More about Mystery of the Hunt

Sr. Contributor

If you are a fan of the San Francisco Beat Generation and have the good sense to not only pay attention to the talented men, but to also learn about the brilliant women in the scene, then perhaps you already know the work of Sonia Gechtoff.

Gechtoff moved to San Francisco right at the height of the Beat era in 1951. It was a whirlwind decade for her, when she created Mystery of the Hunt as well as most of her other best-known work. In 1953, she married artist James Kelly. The following year she gained attention with a piece in the Guggenheim's “Young American Painters” show. That same year she created an oil self-portrait that hangs in the Smithsonian today. Mind you, the woman was only 25 at this time. She continued to create a barrage of inspired work over the next few years. In 1957, she had a solo show at the de Young Museum. In 1958, she and her husband moved to New York. They were hot in the New York art scene for a time but then mostly faded out of the public eye. So, it’s her work from the early 1950s that people tend to remember. 

There’s good reason for looking back at those 1950s works; she was doing cutting-edge stuff in interesting ways, and that work continues to stand up to scrutiny today. Her works from the mid 1950’s include Hieronymous Revisited, The Sheik, and, of course, Mystery of the Hunt. The name alone captures your attention. Who is doing the hunting? What are they hunting? What’s mysterious about it? 

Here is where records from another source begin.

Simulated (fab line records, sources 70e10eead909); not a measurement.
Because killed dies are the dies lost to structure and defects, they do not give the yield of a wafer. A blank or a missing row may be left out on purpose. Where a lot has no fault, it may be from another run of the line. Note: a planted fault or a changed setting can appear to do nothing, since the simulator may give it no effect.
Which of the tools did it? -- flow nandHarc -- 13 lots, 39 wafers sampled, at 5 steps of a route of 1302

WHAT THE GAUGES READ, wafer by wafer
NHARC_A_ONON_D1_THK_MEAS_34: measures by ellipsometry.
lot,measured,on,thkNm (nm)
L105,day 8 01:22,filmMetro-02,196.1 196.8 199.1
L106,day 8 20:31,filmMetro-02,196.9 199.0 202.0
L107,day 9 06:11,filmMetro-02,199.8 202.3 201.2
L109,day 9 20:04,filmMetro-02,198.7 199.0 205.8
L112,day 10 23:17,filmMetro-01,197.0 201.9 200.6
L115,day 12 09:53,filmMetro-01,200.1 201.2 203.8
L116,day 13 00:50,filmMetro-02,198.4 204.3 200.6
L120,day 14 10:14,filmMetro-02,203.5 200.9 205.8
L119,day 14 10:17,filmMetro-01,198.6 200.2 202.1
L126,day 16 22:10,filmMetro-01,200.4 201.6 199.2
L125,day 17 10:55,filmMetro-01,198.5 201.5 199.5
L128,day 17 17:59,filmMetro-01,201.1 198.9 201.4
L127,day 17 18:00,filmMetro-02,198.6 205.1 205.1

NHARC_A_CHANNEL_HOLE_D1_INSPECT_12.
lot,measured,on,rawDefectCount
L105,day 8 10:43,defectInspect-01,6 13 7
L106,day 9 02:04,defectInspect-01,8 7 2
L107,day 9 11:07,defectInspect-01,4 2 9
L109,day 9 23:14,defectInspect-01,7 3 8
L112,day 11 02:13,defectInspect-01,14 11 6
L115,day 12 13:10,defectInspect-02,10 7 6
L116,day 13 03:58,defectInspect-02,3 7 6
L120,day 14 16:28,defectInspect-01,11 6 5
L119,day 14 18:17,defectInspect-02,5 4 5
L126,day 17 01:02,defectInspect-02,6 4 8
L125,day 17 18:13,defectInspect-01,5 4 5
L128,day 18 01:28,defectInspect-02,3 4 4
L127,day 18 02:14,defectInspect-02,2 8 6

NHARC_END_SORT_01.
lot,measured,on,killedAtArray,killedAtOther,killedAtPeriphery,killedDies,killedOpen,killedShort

What Gechtoff was known for at this time, and what’s prominently visible in this work, is her unique use of the palette knife to apply paint to canvas. Why use a brush when you can use creative materials that bring bold, practically three-dimensional structure to the canvas? It’s rough, it’s bulky, and yet it’s organic. She was one of the only recognized women artists experimenting with this technique at the time and naturally she brought her own flavor to the style. Artist Jay DeFeo, a neighbor of hers at a San Francisco house sometimes called “Painterland,” likely began using this technique after Gechtoff inspired her to do so. We love the idea of women supporting other women artists, especially during a time and place when the boys’ club was so prominent. But, that might not have been the case here. Reportedly, DeFeo was glad when Gechtoff moved to New York because she felt like Gechtoff had an eerie way of anticipating what she herself wanted to create and creating it before she could, thus making her seem like a copycat. Or perhaps just catty, depending on how you want to look at it.

In any case, the palette knife was a key part of Gechtoff’s 1950s work. Gechtoff reportedly felt liberated by the big sweeping motions she could make with the paint and palette knife. She would move her whole body, letting the art run through her, letting the paint go where it may. Subversive and striking, you can see the motions on the canvas in Mystery of the Hunt

Aside from her newfound technique, Gechtoff was also inspired by both nature and poetry. In fact, Mystery of the Hunt is titled after a poem of the same name by her San Francisco poet friend Michael McClure. Here are three lines from the poem that might describe the painting:

“The rising, the exuberance, when the mystery is unveiled.

                              It is these small things

                That when brought into vision become an inferno.”

Gechtoff takes the abstract concept described in these lines, mixes it into her paint, puts it on her palette knife, and dances it out onto the canvas. In fact, when she showed the painting at her 1957 solo show, it hung with pages of McClure’s original poem.

Irving Blum of the Ferus Gallery gave this painting to the San Francisco Museum of Modern Art without ever paying Gechtoff for the piece. Gechtoff says that the wall text reads, “Gift of Irving Blum," but describes Irving as a "completely rotten human being.” Rotten, indeed.